2

I would like to download daily data from yahoo for the S&P 500, the DJIA, and 30-year T-Bonds, map the data to the proper time zone, and merge them with my own data. I have several questions.

  1. My first problem is getting the tickers right. From yahoo's website, it looks like the tickers are: ^GSPC, ^DJI, and ^TYX. However, ^DJI fails. Any idea why?

  2. My second problem is that I would like to constrain the time zone to GMT (I would like to ensure that all my data is on the same clock, GMT seems like a neutral choice), but I couldn' get it to work.

  3. My third problem is that I would like to merge the yahoo data with my own data, obtained by other means and available in a different format. It is also daily data.

Here is my attempt at constraining the data to the GMT time zone. Executed at the top of my R script.

Sys.setenv(TZ = "GMT")
# > Sys.getenv("TZ")
# [1] "GMT"
# the TZ variable is properly set
# but does not affect the time zone in zoo objects, why?

Here is my code to get the yahoo data:

library("tseries")
library("xts")

date.start <- "1999-12-31"
date.end <- "2013-01-01"

# tickers <- c("GSPC","TYX","DJI")
# DJI Fails, why?
# http://finance.yahoo.com/q?s=%5EDJI
tickers <- c("GSPC","TYX") # proceed without DJI

z <- zoo()
index(z) <- as.Date(format(time(z)),tz="")

for ( i in 1:length(tickers) ) 
  { 
     cat("Downloading ", i, " out of ", length(tickers) , "\n")
     x <- try(get.hist.quote(
         instrument = paste0("^",tickers[i])
         , start = date.start
         , end = date.end
         , quote = "AdjClose"
         , provider = "yahoo"
         , origin = "1970-01-01"
         , compression = "d"
         , retclass = "zoo" 
         , quiet = FALSE )
       , silent = FALSE )
     print(x[1:4]) # check that it's not empty
     colnames(x) <- tickers[i]
     z <- try( merge(z,x), silent = TRUE )
}

Here is the dput(head(df)) of my dataset:

df <- structure(list(A = c(-0.011489000171423, -0.00020300000323914, 
0.0430639982223511, 0.0201549995690584, 0.0372899994254112, -0.0183669999241829
), B = c(0.00110999995376915, -0.000153000000864267, 0.0497750006616116, 
0.0337960012257099, 0.014121999964118, 0.0127800004556775), date = c(9861, 
9862, 9863, 9866, 9867, 9868)), .Names = c("A", "B", "date"
), row.names = c("0001-01-01", "0002-01-01", "0003-01-01", "0004-01-01", 
"0005-01-01", "0006-01-01"), class = "data.frame")

I'd like to merge the data in df with the data in z. I can't seem to get it to work.

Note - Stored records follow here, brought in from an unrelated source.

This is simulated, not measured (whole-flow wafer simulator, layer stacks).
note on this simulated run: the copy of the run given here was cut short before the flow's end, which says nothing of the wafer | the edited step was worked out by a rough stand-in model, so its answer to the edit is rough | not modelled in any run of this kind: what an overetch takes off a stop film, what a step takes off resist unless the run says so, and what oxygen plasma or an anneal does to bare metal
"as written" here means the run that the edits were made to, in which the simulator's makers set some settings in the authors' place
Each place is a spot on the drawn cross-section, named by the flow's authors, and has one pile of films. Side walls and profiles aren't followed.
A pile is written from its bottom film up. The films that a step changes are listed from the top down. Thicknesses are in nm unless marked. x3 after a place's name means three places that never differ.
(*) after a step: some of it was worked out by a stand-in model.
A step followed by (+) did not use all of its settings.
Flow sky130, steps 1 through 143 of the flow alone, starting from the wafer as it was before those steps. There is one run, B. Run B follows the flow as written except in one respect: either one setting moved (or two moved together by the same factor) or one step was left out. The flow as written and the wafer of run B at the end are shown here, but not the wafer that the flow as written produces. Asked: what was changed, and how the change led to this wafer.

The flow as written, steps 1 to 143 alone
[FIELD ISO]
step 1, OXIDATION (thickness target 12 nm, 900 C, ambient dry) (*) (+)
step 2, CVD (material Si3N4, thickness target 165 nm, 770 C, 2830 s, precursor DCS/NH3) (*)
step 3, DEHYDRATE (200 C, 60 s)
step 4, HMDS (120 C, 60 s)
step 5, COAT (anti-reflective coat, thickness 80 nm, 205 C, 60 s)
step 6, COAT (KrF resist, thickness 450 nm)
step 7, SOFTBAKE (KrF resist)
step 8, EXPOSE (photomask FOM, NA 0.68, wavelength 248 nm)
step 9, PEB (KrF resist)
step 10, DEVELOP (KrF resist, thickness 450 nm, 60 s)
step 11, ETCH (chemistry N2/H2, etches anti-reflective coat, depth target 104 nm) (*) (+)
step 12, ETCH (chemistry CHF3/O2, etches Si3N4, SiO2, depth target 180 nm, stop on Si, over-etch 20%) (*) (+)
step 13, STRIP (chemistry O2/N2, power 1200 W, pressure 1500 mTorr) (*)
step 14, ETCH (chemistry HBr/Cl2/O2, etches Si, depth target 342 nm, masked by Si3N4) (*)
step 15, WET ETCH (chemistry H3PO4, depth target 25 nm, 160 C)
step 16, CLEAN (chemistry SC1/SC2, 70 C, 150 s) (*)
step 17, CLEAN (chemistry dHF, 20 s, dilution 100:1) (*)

I am new to R and very much open to your advice about efficiency, best practice, etc.. Thanks.

EDIT: SOLUTIONS

  1. On the first problem: following GSee's suggestions, the Dow Jones Industrial Average data may be downloaded with the quantmod package: thus, instead of the "^DJI" ticker, which is no longer available from yahoo, use the "DJIA" ticker. Note that there is no caret in the "DJIA" ticker.

  2. On the second problem, Joshua Ulrich points out in the comments that "Dates don't have timezones because days don't have a time component."

  3. On the third problem: The data frame appears to have corrupted dates, as pointed out by agstudy in the comments.

My solutions rely on the quantmod package and the attached zoo/xts packages:

library(quantmod)

Here is the code I have used to get proper dates from my csv file:

toDate <- function(x){ as.Date(as.character(x), format("%Y%m%d")) }
dtz <- read.zoo("myData.csv"
  , header = TRUE
  , sep = ","
  , FUN = toDate
)
dtx <- as.xts(dtz)

The dates in the csv file were stored in a single column in the format "19861231". The key to getting correct dates was to wrap the date in "as.character()". Part of this code was inspired from R - Stock market data from csv to xts. I also found the zoo/xts manuals helpful.

I then extract the date range from this dataset:

date.start <- start(dtx)
date.end <- end(dtx)

I will use those dates with quantmod's getSymbols function so that the other data I download will cover the same period.

Here is the code I have used to get all three tickers.

tickers <- c("^GSPC","^TYX","DJIA")
data <- new.env() # the data environment will store the data
do.call(cbind, lapply( tickers
    , getSymbols
    , from = date.start
    , to = date.end
    , env = data # data saved inside an environment
    )
  )
ls(data)  # see what's inside the data environment
data$GSPC  # access a particular ticker

Also note, as GSee pointed out in the comments, that the option auto.assign=FALSE cannot be used in conjunction with the option env=data (otherwise the download fails).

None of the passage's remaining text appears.